In this example of biscuit buying, gaining more information about the context and thinking about it (i.e. available cash and the impending guest) helped to clarify values and improve the decision.

Imagine that you now weigh your alternatives and decide that the chocolate coated macaroons at £1.65, if served on a nice plate, are the best available alternative. You reach for them, but wait, there's another shop in the shopping centre that might have something better. Is it worth holding off and visiting it before making a final decision?

Once again you are confronted with an important uncertainty. You think through the facts you know about the other shop. It's a specialist bakery with hand-made biscuits. There could be some very different and pleasing alternatives, but you're worried about the prices.

Almost all real life decisions involve this situation. Rather than deciding between a fixed set of alternatives we have to decide between the current alternatives and a further alternative, which is to carry on studying the decision and creating new alternatives.

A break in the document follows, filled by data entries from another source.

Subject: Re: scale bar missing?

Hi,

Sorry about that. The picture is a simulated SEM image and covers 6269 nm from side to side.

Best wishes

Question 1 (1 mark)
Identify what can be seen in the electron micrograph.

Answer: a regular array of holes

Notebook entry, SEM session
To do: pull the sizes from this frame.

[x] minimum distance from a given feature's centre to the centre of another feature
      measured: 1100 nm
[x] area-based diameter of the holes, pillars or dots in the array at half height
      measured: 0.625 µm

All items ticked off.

You check your watch and find you have just enough time to go to the bakery and come back to the supermarket if necessary. The supermarket alternatives will still be available if you try the bakery. For the sake of illustration, let's imagine that you decide to take a chance on the bakery and head over there without buying anything in the supermarket. At first you are disappointed to find that they offer very few biscuits and they are rather expensive. Happily, their macaroons are nicer and cost £1.99 and you are just about to ask for them when you spot some decorative buns at £2 for four. You never intended to buy cake. Biscuits were always your plan. But they're so attractive and at £2 it seems like fate. You buy the buns.

And so this illustration ends with yet another observation that is typical of decision making under uncertainty. The available alternatives can cause you to revise the way you value alternatives and expand your ideas about what alternatives to consider. In this case, the thought that you could serve the macaroons on a plate led you to ignore the design of the packaging (potentially saving quite a lot of money), but then the sight of the buns jolted your thinking even more. When you first saw the buns you didn't even have a way to value the buns, which were outside your biscuit evaluation approach, but you quickly adapted it and recognized the buns as a happy discovery.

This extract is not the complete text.